In sports and the entertainment industry, there is a phenomenon known as the sophomore jinx. It's that inexplicable occurrence when an athlete who was a standout his rookie year bombs the next season, or when a movie's sequel doesn't come close to the excellence of the original. Thankfully, the 2009 Chevrolet Malibu isn't another Matrix Reloaded.
Though just entering its sophomore year, the Malibu sees a number of changes far beyond the gingerbread upgrades that are typical early on in a model cycle. Performance and fuel mileage for the four-cylinder models are increased by the six-speed automatic transmission; although this powertrain could be had late in the '08 model year, it's available on all trims this year except the base LS. Stability control becomes standard across the board, and available Bluetooth connectivity allows hands-free cell phone use. Some shuffling of package features, the fitment of 17-inch wheels to the LS and the deletion of the power-adjustable pedals option complete the round of changes.
What haven't changed are the Malibu's many likable qualities, such as a roomy, attractive cabin, nicely balanced ride and handling characteristics and a pair of peppy engines. The latter workhorses consist of an inline-4 making a respectable 169 horsepower and a torquey 252-hp V6. These competent underpinnings are wrapped in a body that looks more "premium sedan" than "rental car." Apart from the somewhat controversial but distinctive nose, the Malibu sports clean, classy lines, with tight panel gaps and just enough chrome trim to impart a high-end appearance.
The downsides to the Malibu are minor and few. Although the interior boasts an upscale design and solid build quality, there are still a few cheap plastic pieces here and there. And though OnStar offers a "Turn-by-Turn" navigation feature, there is no traditional nav system available.

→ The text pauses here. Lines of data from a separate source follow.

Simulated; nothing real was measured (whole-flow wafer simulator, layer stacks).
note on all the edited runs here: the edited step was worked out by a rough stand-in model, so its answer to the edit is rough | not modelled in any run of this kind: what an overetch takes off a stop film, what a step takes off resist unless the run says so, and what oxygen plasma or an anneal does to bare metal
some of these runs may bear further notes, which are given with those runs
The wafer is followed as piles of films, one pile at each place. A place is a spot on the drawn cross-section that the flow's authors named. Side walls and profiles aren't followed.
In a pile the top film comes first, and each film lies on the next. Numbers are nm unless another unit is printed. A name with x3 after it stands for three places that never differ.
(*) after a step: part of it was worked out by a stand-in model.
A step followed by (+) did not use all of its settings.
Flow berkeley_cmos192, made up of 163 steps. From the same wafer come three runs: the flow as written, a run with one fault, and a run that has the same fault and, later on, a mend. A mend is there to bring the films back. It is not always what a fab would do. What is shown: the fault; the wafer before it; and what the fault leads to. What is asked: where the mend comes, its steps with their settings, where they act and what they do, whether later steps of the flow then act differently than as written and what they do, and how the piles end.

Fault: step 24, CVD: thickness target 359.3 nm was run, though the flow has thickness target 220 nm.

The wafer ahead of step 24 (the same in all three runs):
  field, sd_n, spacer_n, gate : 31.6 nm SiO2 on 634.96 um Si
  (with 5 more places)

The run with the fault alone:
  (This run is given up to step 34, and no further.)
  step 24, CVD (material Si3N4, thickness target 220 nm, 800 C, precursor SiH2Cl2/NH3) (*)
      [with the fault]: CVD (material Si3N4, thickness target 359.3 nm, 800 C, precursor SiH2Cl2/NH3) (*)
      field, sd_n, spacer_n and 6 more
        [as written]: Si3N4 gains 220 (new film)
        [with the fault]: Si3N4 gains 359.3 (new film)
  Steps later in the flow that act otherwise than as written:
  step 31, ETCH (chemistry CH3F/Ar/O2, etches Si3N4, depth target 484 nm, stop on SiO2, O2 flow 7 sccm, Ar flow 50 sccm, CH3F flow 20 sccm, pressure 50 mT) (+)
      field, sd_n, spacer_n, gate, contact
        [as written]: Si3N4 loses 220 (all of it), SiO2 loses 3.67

Overall, the well-rounded 2009 Chevrolet Malibu earns our respect. It faces some tough rivals in the midsize family sedan game, such as the Ford Fusion, Honda Accord, Mazda 6, Nissan Altima and Toyota Camry. But thanks to its useful updates for 2009, the Malibu seems to have avoided that old sophomore jinx, making this handsome sedan a stronger-performing and more entertaining pick than it was last year.
Body Styles, Trim Levels and Options:
The 2009 Chevrolet Malibu is a midsize sedan that comes in four trim levels: LS, 1LT, 2LT and LTZ. The LS comes with 17-inch alloy wheels, keyless entry, full power accessories, air-conditioning and OnStar. A six-speaker CD audio system with satellite radio and an auxiliary audio jack is also standard.
The 1LT adds color-keyed side mirrors and side moldings, a chrome exhaust outlet, steering-wheel-mounted audio controls and carpeted floor mats. The 2LT upgrades further with polished wheels, remote engine start, a leather-wrapped steering wheel and shift knob, a power driver seat and heated front seats.
The luxury-laden Malibu LTZ adds silver grille inserts (versus black), foglamps, LED taillights, 18-inch alloy wheels, an upgraded audio system with a CD changer and eight speakers, leather seating and a power passenger seat.
Options are grouped into a handful of packages that allow many of the higher trims' features to be added to the lower trims. There's also a rear power package that includes a 110-volt AC outlet (behind the center console) and a manual rear sunshade. A few key luxury features that are available on many other family sedans, such as a navigation system and dual-zone climate control, can't be had on any Malibu, although OnStar does offer "Turn-by-Turn" audio navigation assistance.
Powertrains and Performance:
All Malibu trims come standard with a 2.4-liter four-cylinder engine that makes 169 hp and 160 pound-feet of torque. With LS and 1LT trims, it's paired with a four-speed automatic transmission that sends power to the front wheels. On the 2LT and LTZ trims, the 2.4 comes with a six-speed automatic with manual shift control. The six-speed is optional on the 1LT.
Those who choose the 2LT or LTZ trims and want more power can opt for the 3.6-liter V6 (252 hp and 251 lb-ft of torque) matched to the six-speed automatic.
Although the Malibu is no lightweight at about 3,500 pounds, the four-cylinder version provides adequate performance, with the 0-60 sprint taking less than 10 seconds. The V6, on the other hand, is downright quick, running to 60 mph in just 6.6 seconds.
EPA fuel economy estimates range from 17 mpg city/26 mpg highway and 20 mpg combined for the six-cylinder Malibu to 22/32/25 for the four-cylinder/six-speed automatic powertrain.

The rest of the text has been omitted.